Unique 2013 coming for Beijing
By Frank Ching
January 2, 2013, 11:49 am TWN
Gordon Chang, author of "The Coming Collapse of China," famously made a prediction in 2001 that the Communist Party would fall from power in a decade.
When 2011 came with the party still firmly in the saddle, he confessed his mistake and said: "I admit it: my prediction that the Communist Party would fall by 2011 was wrong. Still, I'm only off by a year."
"Instead of 2011," he wrote in Foreign Policy magazine on Dec. 29, 2011, "the mighty Communist Party of China will fall in 2012. Bet on it."
As a result, he made Foreign Policy's "10 worst predictions of the year" twice in a row.
Now it is 2013, and Chang is no longer predicting collapse. Instead, he is merely saying that China's "growth in 2013 is unlikely to meet forecasts," such as those by the World Bank that the Chinese economy would expand 8.4 percent.
But while Chang may have given up on making further dire predictions, at least for the time being, others have stepped into the breech. And they are the leaders of the party, no less.
President Hu Jintao, in his report in November to the 18th Party Congress, called on the party to combat corruption because "if we fail to handle this issue well, it could prove fatal to the party, and even cause the collapse of the party and the fall of the state."

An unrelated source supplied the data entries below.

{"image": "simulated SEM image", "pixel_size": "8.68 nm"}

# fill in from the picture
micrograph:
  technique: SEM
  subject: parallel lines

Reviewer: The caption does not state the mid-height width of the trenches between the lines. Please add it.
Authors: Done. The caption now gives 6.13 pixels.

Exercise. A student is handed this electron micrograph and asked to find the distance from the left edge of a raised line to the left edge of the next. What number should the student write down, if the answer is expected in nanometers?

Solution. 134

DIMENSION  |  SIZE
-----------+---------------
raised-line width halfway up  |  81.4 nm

Xi Jinping, in his first address after being chosen as the new party leader, dwelled on the same theme, warning that officials need to guard against the spread of corruption or it would "doom the party and the state."
These are grave warnings indeed. In fact, they echo words spoken by Chiang Kai-shek, the Nationalist leader who lost the civil war to the Communists more than six decades ago.
In the film "The Founding of a Republic," produced in 2009 to mark the 60th anniversary of the People's Republic of China, Chiang said during the waning days of his government: "If we fight corruption, we'll destroy the party; if we don't fight corruption, we'll destroy the nation."